How Big A Deal Is It If Nadal's Uncle Was Coaching Him?
There was a dust-up at the French Open, in which Roger Federer accused his arch-rival Rafael Nadal of cheating. The claim was that he was being coached by his Uncle Toni from the stands. If you are unfamiliar with tennis, you might wonder why this would violate the dictates of fair play. Other sports rely on coaching. In football, for example, hordes of coaches work together and call plays onto the field using radios. Even in individual sports like boxing, the fighters both get advice not only shouted during the match, but conference with their trainers between rounds. What's going on with tennis?
Sports are an unusual sort of activity where the whole idea is to set out a goal and then eliminate the easiest way to achieve it. "You need to get this ball to the other side of the court and into the basket. No, you can't run it down, you need to dribble." "You need to keep this guy from getting to your quarterback. No, you can't hold him or tackle him." "You need to take this 280 pound behemoth and knock him out. No, you can't hit him in the gonads or bite off his ear." Cheating in sports is when you take advantage of of unfair means of circumventing the hurdles to the goal.
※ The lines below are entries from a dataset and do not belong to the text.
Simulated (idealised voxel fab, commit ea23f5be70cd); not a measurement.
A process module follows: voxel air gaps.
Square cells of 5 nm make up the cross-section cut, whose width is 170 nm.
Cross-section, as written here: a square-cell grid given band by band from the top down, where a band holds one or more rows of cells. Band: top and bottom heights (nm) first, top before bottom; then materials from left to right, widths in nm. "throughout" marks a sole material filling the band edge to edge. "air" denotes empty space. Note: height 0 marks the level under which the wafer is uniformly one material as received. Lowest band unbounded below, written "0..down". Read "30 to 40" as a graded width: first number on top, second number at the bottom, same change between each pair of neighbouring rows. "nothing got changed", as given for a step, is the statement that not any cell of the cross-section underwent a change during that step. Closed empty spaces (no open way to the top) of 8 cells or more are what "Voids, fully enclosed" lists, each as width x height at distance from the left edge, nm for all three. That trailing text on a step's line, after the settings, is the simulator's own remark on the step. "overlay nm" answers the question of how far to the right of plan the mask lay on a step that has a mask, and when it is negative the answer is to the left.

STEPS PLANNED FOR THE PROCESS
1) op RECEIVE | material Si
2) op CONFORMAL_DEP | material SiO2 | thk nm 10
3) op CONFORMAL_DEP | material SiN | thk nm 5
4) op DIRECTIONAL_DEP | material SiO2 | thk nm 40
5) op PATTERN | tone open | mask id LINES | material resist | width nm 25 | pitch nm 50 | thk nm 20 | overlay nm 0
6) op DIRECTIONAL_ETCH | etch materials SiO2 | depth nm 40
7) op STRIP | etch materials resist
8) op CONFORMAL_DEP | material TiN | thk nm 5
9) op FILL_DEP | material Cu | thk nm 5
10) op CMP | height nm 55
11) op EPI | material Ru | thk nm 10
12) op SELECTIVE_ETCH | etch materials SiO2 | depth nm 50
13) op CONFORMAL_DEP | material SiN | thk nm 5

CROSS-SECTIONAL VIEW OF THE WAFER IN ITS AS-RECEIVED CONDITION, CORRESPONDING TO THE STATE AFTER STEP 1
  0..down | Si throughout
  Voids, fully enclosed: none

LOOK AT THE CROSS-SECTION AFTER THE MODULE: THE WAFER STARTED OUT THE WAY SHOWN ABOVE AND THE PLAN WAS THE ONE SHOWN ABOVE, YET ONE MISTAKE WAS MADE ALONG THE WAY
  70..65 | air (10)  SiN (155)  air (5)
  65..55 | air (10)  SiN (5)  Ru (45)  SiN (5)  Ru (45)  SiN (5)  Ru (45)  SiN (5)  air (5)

These hurdles are put in place by the rules of the game. Sports are like governments, they need a governing social contract that sets outs who can do what, when, and how. Philosopher of Sports, Bernard Suits, distinguishes between two sorts of rules: what he calls constitutive rules that determine how the game is played and rules of skill that determine how the game is played well. The easiest way to understand this distinction is in terms of personal and technical fouls in basketball. A personal foul is something like traveling or goaltending where you didn't play in exactly the way the formal written rules demand. A technical foul, on the other hand, is a bigger deal. It is a violation, not of the letter of the law, but of the spirit of the game itself. It is, what is aptly named in football unsportsmanlike conduct, that is behavior that takes one out of the realm of good sportsmanship. (This terminology always struck me as assbackward -- in lacrosse for example, a technical foul is a mere technical violation of some small rule of play, but a personal foul was a foul against the person.)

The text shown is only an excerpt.